Walking into Advent

As we walk into Advent with Celebrate the Gift as our theme for this season, I want to walk through some verses from
Isaiah 11. This chapter invites us to watch for newness outside our constricted, frightened logic.

It begins: Out of the stump of Jesse..., Jesse being David’s father. David’s family and dynasty had run out in failure; no king, no future, no royal possibility, only a stump. But, says the poet, the stump will produce a shoot of new life that was not expected.
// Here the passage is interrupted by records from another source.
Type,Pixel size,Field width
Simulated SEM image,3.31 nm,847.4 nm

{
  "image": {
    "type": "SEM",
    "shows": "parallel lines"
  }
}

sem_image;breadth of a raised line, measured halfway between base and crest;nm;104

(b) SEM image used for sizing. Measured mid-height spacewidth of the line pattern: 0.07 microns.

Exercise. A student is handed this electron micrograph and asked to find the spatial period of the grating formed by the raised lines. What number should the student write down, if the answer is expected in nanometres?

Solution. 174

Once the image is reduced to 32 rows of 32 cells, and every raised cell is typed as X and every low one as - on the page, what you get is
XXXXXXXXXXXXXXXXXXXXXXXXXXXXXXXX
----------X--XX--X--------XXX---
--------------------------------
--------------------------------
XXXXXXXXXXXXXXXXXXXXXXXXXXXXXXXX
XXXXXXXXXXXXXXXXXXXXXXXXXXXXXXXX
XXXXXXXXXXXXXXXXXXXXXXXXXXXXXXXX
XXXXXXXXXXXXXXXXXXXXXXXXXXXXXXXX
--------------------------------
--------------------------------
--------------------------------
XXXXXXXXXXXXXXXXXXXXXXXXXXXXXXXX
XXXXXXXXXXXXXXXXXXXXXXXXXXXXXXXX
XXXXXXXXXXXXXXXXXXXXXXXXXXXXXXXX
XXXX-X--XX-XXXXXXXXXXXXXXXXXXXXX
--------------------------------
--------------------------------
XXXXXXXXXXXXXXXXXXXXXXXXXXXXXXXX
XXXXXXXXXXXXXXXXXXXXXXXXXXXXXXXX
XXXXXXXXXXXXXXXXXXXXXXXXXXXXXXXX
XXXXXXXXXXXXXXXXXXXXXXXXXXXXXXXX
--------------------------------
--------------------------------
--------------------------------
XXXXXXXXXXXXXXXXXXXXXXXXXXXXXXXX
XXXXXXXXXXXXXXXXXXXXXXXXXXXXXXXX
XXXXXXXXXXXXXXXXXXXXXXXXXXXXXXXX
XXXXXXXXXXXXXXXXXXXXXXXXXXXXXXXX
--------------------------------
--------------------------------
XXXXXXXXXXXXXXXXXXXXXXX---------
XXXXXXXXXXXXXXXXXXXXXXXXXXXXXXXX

The poem requires us to take a deep breath because it is reality-defining. What we usually have is authority with knowledge, but no wisdom; with data, but no understanding. The poet takes a long pause. Since we are already into God’s impossibilities, the big impossibility is lined out:

The wolf shall live with the lamb, the leopard shall lie down with the kid, the calf and the lion and the fatling together, and a bear shall graze, their young shall lie down together; and the lion shall eat straw like the ox (Isaiah 11:6-7).

The old enmities, the old appetites of the food chain, the old assumptions of the survival of the meanest, all of that is subverted. The wild will not stay vicious, because the coming one, marked by righteousness and justice, will overrule raw power in the interest of new possibility. Finally, the young child will toy with the asp and the adder; nobody will get hurt because the poison will be removed from the world. This shoot will override all business as usual. All manner of things will be well.

This poem concerns the Christmas baby who refuses Rome’s rule of force, opening the world to healing, freedom, forgiveness and joy. So try this in Advent: don’t just enjoy these words, celebrate the gift by doing them. This is the surprising power of Advent. It is not just marveling at the newness God will give. You can
be a carrier of wisdom and not just knowledge, be an agent of understanding, and not just data. Take on the love of the Lord, a sense that there is an "out-beyond us" who finally governs. Watch for the poor and make a difference with them. Watch for the meek and be a voice for the voiceless.

The nursing child will play over the hole of the asp (Isaiah 11:8).

The child and the poem evoke a leap beyond our control. And it ends this way:

They will not hurt or destroy on all my holy mountain; for the earth will be full of the knowledge of the Lord as the waters cover the sea (Isaiah 11:9).

That end of the poem is our beginning, beginning beyond simple logic. Celebrate the Gift - the One who turns our worlds upside down, facing joy together.